Battle.net takes some tinkering, but Diablo IV itself is deeply Deck-friendly
As well as it runs on your average desktop PC, it wasn’t until I began playing Diablo IV on the Steam Deck that its demon-thwacking really clicked for me. Largely because this was my first experience of it with gamepad controls, and using thumbsticks and face buttons to move and toss out spells just feels more... I don't know, direct? Like I’m actually controlling my Necromancer and her boney bodyguards, not just clicking a unit and watching their animations.
It helps that Diablo IV’s Steam Deck performance is surprisingly spry, with fast 45-60fps framerates within reach even when leaving the majority of graphics settings on Ultra quality. Unlike all of the other best Steam Deck games, there’s no native support for its Battle.net launcher, but with some resourcefulness, that needs only be a temporary barrier.
Tell you what, let’s address this setting-up process first. As it’s only found on Battle.net, you can’t just buy and boot Diablo IV on the SteamOS handheld – but there’s also nothing about the game itself that renders it fully incompatible, as is the case with certain Battle.net stablemates like Call of Duty: Modern Warfare 2 and its its Ricochet anti-cheat. If you can get Battle.net working, you can get Diablo IV working.

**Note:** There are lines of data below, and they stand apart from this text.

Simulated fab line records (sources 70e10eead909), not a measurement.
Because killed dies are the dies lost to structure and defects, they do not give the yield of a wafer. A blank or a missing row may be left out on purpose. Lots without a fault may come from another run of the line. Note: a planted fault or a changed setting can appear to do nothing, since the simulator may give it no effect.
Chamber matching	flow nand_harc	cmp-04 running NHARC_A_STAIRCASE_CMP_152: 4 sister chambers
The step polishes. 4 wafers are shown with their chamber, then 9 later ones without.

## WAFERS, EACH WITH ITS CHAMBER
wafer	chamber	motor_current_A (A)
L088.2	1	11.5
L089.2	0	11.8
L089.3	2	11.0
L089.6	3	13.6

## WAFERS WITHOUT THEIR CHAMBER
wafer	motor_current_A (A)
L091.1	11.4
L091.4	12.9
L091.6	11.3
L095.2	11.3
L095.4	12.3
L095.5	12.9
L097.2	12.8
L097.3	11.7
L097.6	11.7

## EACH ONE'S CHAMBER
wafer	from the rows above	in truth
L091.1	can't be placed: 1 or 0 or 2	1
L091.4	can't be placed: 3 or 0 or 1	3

Our guide to installing Battle.net on the Steam Deck has all the details, but in short, you’ve a choice of two methods. One involves leaning on Proton GE to make the launcher’s Windows installer behave itself on SteamOS, while the other employs Lutris: an all-in-one compatibility hub that can make your GOG and Humble Bundle libraries playable on the Steam Deck as well. There are pros and cons to each – I prefer the Proton GE method, as Lutris is essentially a launcher of launchers that adds an extra step when starting up games, though I’ll concede that the latter’s installation is generally simpler.
Both approaches will end in Diablo IV becoming fully playable on SteamOS, which leaves just one more concern: its always-online requirement. Unless you intend on leashing your Steam Deck to your phone’s Wi-Fi hotspot, or dragging a Starlink dish around on wheels, this will unfortunately limit when and where you can perform some handheld hellspawn removal. It's mainly back at home, on the sofa, bed, or during an extremely risky bath, where you'll be Deck-ing.
Diablo IV’s battery drain is on the high side, though also decent-ish for a AAA behemoth. With display brightness and speaker volume both at 50%, I could play for 1h 47m before running dry, and that was with no other power-saving measures in place, like limiting the screen’s refresh rate.
Frankly, this is one you’ll want to keep at 60Hz. For a game with no official Steam Deck support, Diablo IV adapts to the hardware brilliantly. The gamepad controls, again, feel great, and even the relatively dinky text and prompts are easily readable on the Deck’s native 1280x800p resolution. Performance, in most areas, is impressively silky as well. Diablo IV defaults to Low settings on the Steam Deck but you can whack most of these up and still get a solid 60fps in plenty of dungeons, small towns, and stretches of wilderness.
My recommended settings for PC are ideal for the Deck too, with one addition: FSR 2 upscaling. Keep this on its Quality mode and there isn’t much of a sharpness downgrade at all, keeping everything legible while helping massively to keep Diablo IV at that 60fps level. The only times I’ve seen it drop significantly on these settings have been while exploring major hub cities or during the most chaotic dungeon dive monster fights. And even then, it’s the worst you can expect is something like 45-50fps, which is still more than sufficient for smoothness.
Diablo IV: best settings for the Steam Deck
- FSR 2: Quality
- Shadow Quality: Medium
- SSAO Quality: Low
- Fog Quality: Low
- Clutter Quality: Medium
- Geometric Complexity: Low
- Everything else: Ultra preset equivalent
And that’s that, really. No weird sound or video bugs to report, no other must-have settings changes to get it working. Diablo IV may not be the most mentally rewarding of RPGs, but once Battle.net is brought to heel, it suits the Steam Deck as much as any other out there.